SQL Server 2012 introduced nonclustered columnstore indexes, but I never saw them used in the wild simply because once created, they made the underlying table read-only. Not a lot of folks like read-only tables. (Bad news, by the way – that limitation hasn’t disappeared in 2014.)
SQL Server 2014 brings clustered columnstore indexes, and they’re totally writeable – you can insert, update, or delete into them. They’re best suited for wide data warehouse fact tables that have lots of columns, but your queries might only want a few of those columns, and they might pick any of the columns for filtering. These types of tables are notoriously difficult to index, and columnstore indexes can give you dramatic performance improvements here.Books Online says you’d better be sure your access patterns all benefit from columnstore indexes, because you can’t add any nonclustered indexes to your columnstore tables. The CREATE CLUSTERED COLUMNSTORE INDEX syntax page explains that the clustered columnstore “is the only allowable index on the table,” meaning you can’t add non-clustered indexes.
Or can you?
Allow me to demonstrate what I call the Locke Technique:
CREATE TABLE dbo.SimpleTable(
ProductKey [int] NOT NULL,
OrderDateKey [int] NOT NULL,
DueDateKey [int] NOT NULL,
ShipDateKey [int] NOT NULL);
CREATE CLUSTERED COLUMNSTORE INDEX cci_Simple ON dbo.SimpleTable;
CREATE VIEW dbo.vw_SimpleTable WITH SCHEMABINDING
AS SELECT ProductKey, OrderDateKey, DueDateKey, ShipDateKey
CREATE UNIQUE CLUSTERED INDEX CLIX_ProductKey ON dbo.vw_SimpleTable (ProductKey);
CREATE NONCLUSTERED INDEX IX_OrderDateKey ON dbo.vw_SimpleTable(OrderDateKey);
Presto – you can have as many nonclustered indexes as you need – and technically, in a strange twist, the clustered index on the view is a nonclustered index on the table as well.

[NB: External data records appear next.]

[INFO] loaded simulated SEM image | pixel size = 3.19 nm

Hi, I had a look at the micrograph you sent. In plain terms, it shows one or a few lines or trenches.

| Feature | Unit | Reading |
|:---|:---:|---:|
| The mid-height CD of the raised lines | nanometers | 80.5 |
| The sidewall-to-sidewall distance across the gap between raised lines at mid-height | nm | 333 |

These have the same drawbacks as any other nonclustered index: slower inserts/updates/deletes on the underlying table, more complex query tuning, more space requirements, and so on. They also have even more drawbacks because the schema-binding view means you can’t alter the columnstore table without first dropping the nonclustered indexes and the view.
That’s a good trick, even if it is one I should have thought of. (The best kind of trick)
Makes me wonder why the query processor cannot maintain a regular NCI while it can maintain indexes on a view. Whatever implementation difficulties they had, they internally could have treated NCIs like a CI on a view. Well, it’s always easy to say these things as an outsider.
Whoa, Brent. That’s brilliant.
Unfortunately this method has a variety of bugs. In the most simplistic form, it works well enough, but once you add in table partitions and bulk loading with varchars, bugs start appearing. See my thread:
I hate to ask such a silly question, but in your experience the optimizer does recognize the index and use them, right? I did some testing on a very similar scenario, with a query designed to be the perfect seek use of the index (in your scenario, SELECT OrderDateKey FROM [table or view] WHERE ProductKey = [a known constant value]), and it still goes back to expensively scanning the clustered columnstore, regardless of whether I name the original table, or the view, to select from. Even if I put in an index hint, SQL Server basically responds with a middle finger: Warning: Index hints supplied for view [view name] will be ignored.
We’re on Enterprise, and I had no problem creating the indexes, just haven’t been able to convince SQL Server to actually do anything with them yet! 🙂
I actually don’t have any clients using columnstore. I haven’t found a good fit for it yet – I’m totally convinced the right shops are out there, but I just haven’t seen it be the right solution for the problems I’ve been facing. Absolutely nothing against the technology though.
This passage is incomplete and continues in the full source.